CAPE GIRARDEAU, MO (KFVS) - Three juveniles have been charged in connection to a threat made at Cape Central High School late on Tuesday night.
According to Cape Girardeau police, the three were charged with terroristic threat.
Police said they are being detained in a juvenile detention facility. They said the juveniles did not have any guns in their possession, nor did they have a date set for their plan to be carried out.
Searching of their homes and school property did not reveal any evidence of guns.
According to school officials, the involved students were suspended from the school and are recommended for long-term suspension.
During the suspension, police said these juveniles are not allowed on any district property or at any school event.
The criminal investigation is ongoing.
According to police, there was no threat to the high school.
Dana Savarino with the Cape Girardeau School District said the investigation into the threat began Wednesday morning.
We're told a student alerted a teacher about the threat. The teacher then relayed the message to school administration.
An email was sent to parents of high school students just after 2 p.m. to let them know that the school was aware of the threat and an investigation was underway.
Savarino confirmed that the three students involved in the investigation were in class on Wednesday, but were removed from the school once the investigation into the matter was complete.
Police said the three juveniles involved in the threat at Central Senior High School were identified by school officials, detained and removed from the school. They were then interviewed by law enforcement.
Some parents we spoke with on Thursday morning said they chose to keep their kids out of school on Thursday as a precaution.
That morning, Superintendent James Welker sent an email to all parents in the district to make them aware of the investigation.
We spoke with Nisey Moore, a parent who came to pick up her daughter this morning after she heard about the threat.
She said she believes the school should've put more effort into making sure parents were aware.
"They should've closed the school," Moore said. "They should've called parents, they should've emailed parents, they should've did every contact that they want for us to put down, they should've did that. They should've made sure everybody came and got their children or had the option to come and get their children."
In the email, Welker said that the three students who are now in custody were questioned on Wednesday morning. He said their parents were also notified.
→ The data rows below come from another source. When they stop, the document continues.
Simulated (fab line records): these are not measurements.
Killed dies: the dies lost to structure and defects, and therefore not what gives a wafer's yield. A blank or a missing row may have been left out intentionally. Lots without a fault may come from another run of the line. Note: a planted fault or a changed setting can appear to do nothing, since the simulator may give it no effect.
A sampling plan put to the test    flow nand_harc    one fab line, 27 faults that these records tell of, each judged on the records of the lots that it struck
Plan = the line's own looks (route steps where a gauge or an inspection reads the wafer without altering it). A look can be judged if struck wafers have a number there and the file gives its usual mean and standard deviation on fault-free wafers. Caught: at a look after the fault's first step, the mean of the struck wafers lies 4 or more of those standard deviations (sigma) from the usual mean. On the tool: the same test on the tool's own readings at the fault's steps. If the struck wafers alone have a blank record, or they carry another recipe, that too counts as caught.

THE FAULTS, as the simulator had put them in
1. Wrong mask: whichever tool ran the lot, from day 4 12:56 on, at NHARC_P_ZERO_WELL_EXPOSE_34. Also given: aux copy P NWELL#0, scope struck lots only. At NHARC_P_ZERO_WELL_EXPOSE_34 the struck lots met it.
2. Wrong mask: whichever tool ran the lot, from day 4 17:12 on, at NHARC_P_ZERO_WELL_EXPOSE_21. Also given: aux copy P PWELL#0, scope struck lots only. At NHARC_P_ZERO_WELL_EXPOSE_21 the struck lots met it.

Superintendent James Welker defends the choice of sending an email to parents, and not a text alert, once the threat became known to school leaders.
"We could use a calling system, but at the time we were trying to get everything sorted through so we felt that email was appropriate," Welker said. "We also would encourage parents if they hear about things to call us. Many of them did and we were able to talk to them through the situation and calm their fears."
The Jackson R-2 School District also sent an email stating they had not received any threats.